Communications Blog • 4 MIN READ

How Big Data is Changing Unified Communications

Eric Bauer

Written by Eric Bauer

Big data is an ambiguous buzzword that means different things to different people. At its core, it's primarily a broad term for datasets so large traditional data processing can't handle them. Big data is often an obsession for both the media and entrepreneurs, with billions of dollars being poured into software development on a yearly basis. In this blog post I discuss how big data is helping change the unified communications landscape.

Big Data's Evolution Due to Cloud Services

Big data has been around since before concepts like the cloud existed. This meant a significant amount of on-premises computing power was necessary in the past to achieve most goals. The idea of big data was ahead of its time in many ways, and new capabilities are now possible thanks to the advent of cloud services.

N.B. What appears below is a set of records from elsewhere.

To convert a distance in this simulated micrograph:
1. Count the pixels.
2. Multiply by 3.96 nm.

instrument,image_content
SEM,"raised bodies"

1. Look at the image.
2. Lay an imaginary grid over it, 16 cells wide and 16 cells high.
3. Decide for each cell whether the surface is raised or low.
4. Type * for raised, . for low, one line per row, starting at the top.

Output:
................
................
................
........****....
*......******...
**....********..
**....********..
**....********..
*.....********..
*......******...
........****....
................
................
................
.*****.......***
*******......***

The ability to shift workloads into the cloud is one of the largest changes in big data we've witnessed over the last few years. With massively scalable processing power available in the cloud, big data has largely moved from on-premise workloads to cloud workloads. Amazon Web Services and Microsoft Azure Cloud both have big data engines able to analyze large amounts of data and provide relevant results.

Small Businesses, Big Data

Thanks to the cost efficiency and accessibility of cloud services, small businesses that wouldn't otherwise be able to afford the required processing power can now get nearly immediate results from streams of information sent to the cloud.

When I made a visit to Microsoft's local offices here in Denver, they spoke about how a small flower shop had the ability to send usage information over the Microsoft Azure Cloud for analytics. Customer demographics and buying habits were streamed into the cloud with almost a single click. From there, further analysis was done to identify customers who were unlikely to come back for repeat business. A targeted marketing campaign was developed, which was shown to move those customers in to the 'likely to purchase' bracket.

Applying Big Data to Unified Communications

Specific subsets of big data such as demographics can be utilized to gain a complete understanding of communications within an organization. The analysis of calls made within the environment will create a map of internal collaboration, while external calls will show the relationships with external partners and vendors.

The same concepts that apply to small businesses also translate into effective strategies for unified communications management. When you're investigating the adoption and rollout of new capabilities, you can gain an understanding of who is using them and what strategies can be used to increase that utilization.

Big data can also be leveraged to find a needle in a haystack during troubleshooting, whether it's pinpointing a single network device or even a type of headset. Without the ability to capture, store, and analyze massive amounts of data, the time required to find the root cause would make such a task impossible.

For example, imagine a situation where a large organization is encountering sporadic issues. One location is experiencing poor voice quality, while another is experiencing frequent dropped calls. There is no issue that could be isolated to a specific area, user, or technology. If you were to leverage the power of big data, mass scalability, and data collection in this scenario, you'd be able to correlate information to highlight the common thread.

From a broad scope, the vision of big data can be applied to unified communications in order to become more operationally efficient. We can consider ways to leverage the concepts that big data brings to the table to eradicate a wide array of problems. As a result, it's possible to ensure that communication and collaboration are completed successfully.

Of course, it's possible to rely on big data too much—if you were to remove the human aspect from the equation and expect analytics to drive all of your actions, you'd be caught in a situation where too much control is relinquished. Instead, you still need a human element to strike the balance and make sure the recommendations are in fact the best course of action.